"I viewed the race in this 74th Assembly District as primarily against Daigle in the first stage and Mansoor in the second stage," he said. "I'm not in here as a spoiler. I came in to spoil the dreams of both Daigle and Mansoor."
He added that he sees Daigle as having "a significant amount of professional and personal baggage," and that Daigle was the weaker of his two opponents.
Rush said he's still trying to get out to venues and garner support, but without much emphasis on signage and precinct-walking.
On Oct. 17, and Oct. 16 news release said, local philanthropist James "Walkie" Ray held a fundraiser for Rush at Newport's Pacific Club.
Ray said he was approached by Freeman, with whom he'd worked in the past, about holding the event.
He said he hadn't met Rush before the fundraiser, but as a "right-leaning Democrat," Ray said he's happy to "support Democrats who are a decent alternative."
Ray said he had to leave part of the way through the event for another engagement, but he understood just under a dozen people turned out. Freeman said amounts raised were "under $10,000," however, the event was also a "friend-raiser."

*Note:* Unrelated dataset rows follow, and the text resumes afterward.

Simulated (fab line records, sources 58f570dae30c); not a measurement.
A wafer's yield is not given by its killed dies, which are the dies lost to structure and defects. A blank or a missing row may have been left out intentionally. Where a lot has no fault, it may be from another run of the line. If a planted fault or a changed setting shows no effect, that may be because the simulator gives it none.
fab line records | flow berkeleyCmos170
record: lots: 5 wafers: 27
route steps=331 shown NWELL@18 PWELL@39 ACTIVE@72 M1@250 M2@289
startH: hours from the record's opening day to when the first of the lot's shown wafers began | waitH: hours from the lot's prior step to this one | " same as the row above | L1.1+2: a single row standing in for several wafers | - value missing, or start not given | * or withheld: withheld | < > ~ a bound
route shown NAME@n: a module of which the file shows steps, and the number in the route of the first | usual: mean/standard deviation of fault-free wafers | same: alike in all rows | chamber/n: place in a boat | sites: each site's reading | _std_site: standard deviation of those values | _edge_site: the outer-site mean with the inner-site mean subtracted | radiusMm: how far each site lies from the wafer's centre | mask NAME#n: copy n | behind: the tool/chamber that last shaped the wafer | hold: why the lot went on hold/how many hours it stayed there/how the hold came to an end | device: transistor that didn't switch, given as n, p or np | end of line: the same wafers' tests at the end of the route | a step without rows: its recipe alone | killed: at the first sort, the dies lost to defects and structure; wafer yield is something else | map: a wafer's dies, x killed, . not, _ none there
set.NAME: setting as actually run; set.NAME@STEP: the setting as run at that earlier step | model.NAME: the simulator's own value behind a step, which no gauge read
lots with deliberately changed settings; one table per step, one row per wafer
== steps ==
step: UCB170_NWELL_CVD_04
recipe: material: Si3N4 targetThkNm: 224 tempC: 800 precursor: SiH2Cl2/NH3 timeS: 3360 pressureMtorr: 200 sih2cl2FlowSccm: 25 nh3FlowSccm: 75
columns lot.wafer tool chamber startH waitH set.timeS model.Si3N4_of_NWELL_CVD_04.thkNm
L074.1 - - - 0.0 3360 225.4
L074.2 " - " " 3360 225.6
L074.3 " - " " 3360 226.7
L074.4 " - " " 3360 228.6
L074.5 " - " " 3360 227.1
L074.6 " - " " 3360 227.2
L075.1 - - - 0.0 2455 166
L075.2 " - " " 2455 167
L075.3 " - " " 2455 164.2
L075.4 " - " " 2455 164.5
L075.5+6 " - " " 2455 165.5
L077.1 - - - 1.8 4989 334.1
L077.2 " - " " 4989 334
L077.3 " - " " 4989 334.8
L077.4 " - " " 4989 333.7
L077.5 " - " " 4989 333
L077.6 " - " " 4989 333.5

Part of the campaign's strategy in upcoming weeks, he said, involves meeting privately with big-ticket donors and sending a mailer out to at least 43,000 (depending on fundraising success) households "that we think are swing voters."
Rush said he's also reached out to Mansoor to hold head-to-head debates since the primary, but Mansoor hasn't accepted.
Rush added that many local groups that might stage debates "got so revved up" for the primary, that they've felt there's no new ground to cover.
Mansoor said he may have received Rush's invitations, but that he's had scheduling conflicts.
"You can only go so far," Rush said at the Huntington Beach reception. "We can't say it's the 'Bob Rush' venue."
"At this point, it's getting the message out."